And what a denouement it was, there were some liberties taken with logic particularly in the notion that thousands or millions of Daleks and Cybermen could be pulled into the breach so tidily with the Doctor and Rose hanging feet away from them and not even getting nudged, but the epic edge of the seat nature of it made that easily forgivable. For a moment as the realisation that Rose could possibly die for real seemed a possibility, we saw the full extent of the Doctor’s emotional anguish. David Tennant’s characterisation has at times been a little too flippant for my liking, but in these final scenes he proved he has the full dramatic range needed to portray a really great doctor and I hope he will tone down the smart arse aspect of the character down a bit in season 3.

And so that was it, another 13 weeks of Who gone far too quickly, and while a backlash against the series seems to have developed in some quarters, hopefully this episode will silence any critics, far from running out of steam as some seem to suggest, this story proved that when they put their minds to it Doctor who can still weave that magic. The season hasn’t been perfect, but has built on many of the strengths of last year while discarding some of the weaknesses. There hasn’t been any episode anywhere near as embarrassing as Aliens of London or Boomtown, and even some of the quieter stories such as Fear Her or Girl in The Fireplace have been far more memorable than the likes of The Long Game. The season arc has also payed off better than last years Bad Wolf and while the Torchwood references were sometimes a little overbearing, one can see with hindsight in stories such as School Reunion or the Girl in the Fireplace that the signposts were there for the Doctor and Rose’s parting. I think next year possibly needs to see a move away from earth, I have started to hear a lot of comments made that a series about space and time travel seems to end up on present day earth with alarming frequency. Impossible Planet proved it could be done, so more alien planets please.

I wasn’t quite what to make of the ending, obviously it was designed to surprise the audience who probably expected the episode to go out on a melancholy shot of the Doctor. It certainly did its job in providing an unexpected twist, but somehow fudged the cliffhanger with the puzzled exchange between the Doctor and the Bride not quite hitting the mark. We all know now that Catherine Tate is not the new companion, but I wonder how many people would have fell for the idea, if they had kept the announcement of Freema Agyeman back for a bit longer.

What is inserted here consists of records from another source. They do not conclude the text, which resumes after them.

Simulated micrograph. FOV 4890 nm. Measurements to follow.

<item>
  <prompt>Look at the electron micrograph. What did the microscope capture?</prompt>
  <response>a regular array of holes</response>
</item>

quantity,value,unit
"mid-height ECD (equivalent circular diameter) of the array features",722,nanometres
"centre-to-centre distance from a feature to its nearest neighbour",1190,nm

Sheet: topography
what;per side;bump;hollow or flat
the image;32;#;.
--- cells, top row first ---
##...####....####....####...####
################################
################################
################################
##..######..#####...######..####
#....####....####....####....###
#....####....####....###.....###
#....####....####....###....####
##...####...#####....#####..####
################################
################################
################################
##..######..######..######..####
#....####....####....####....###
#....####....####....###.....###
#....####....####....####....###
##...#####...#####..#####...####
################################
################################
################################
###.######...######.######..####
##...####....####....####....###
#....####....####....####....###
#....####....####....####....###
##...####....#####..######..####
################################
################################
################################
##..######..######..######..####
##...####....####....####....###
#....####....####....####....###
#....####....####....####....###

So all in all a hearty well done to all involved in this story, and particularly to Russell T Davies who when he pulls out all the stops can create some truly astonishing television, he is not too great at atmosphere or plotting , and has a sensibility which veers too much towards camp for my liking, but when he imagines Doctor Who as a sweeping blockbuster epic with action and emotion to match, nobody does it better.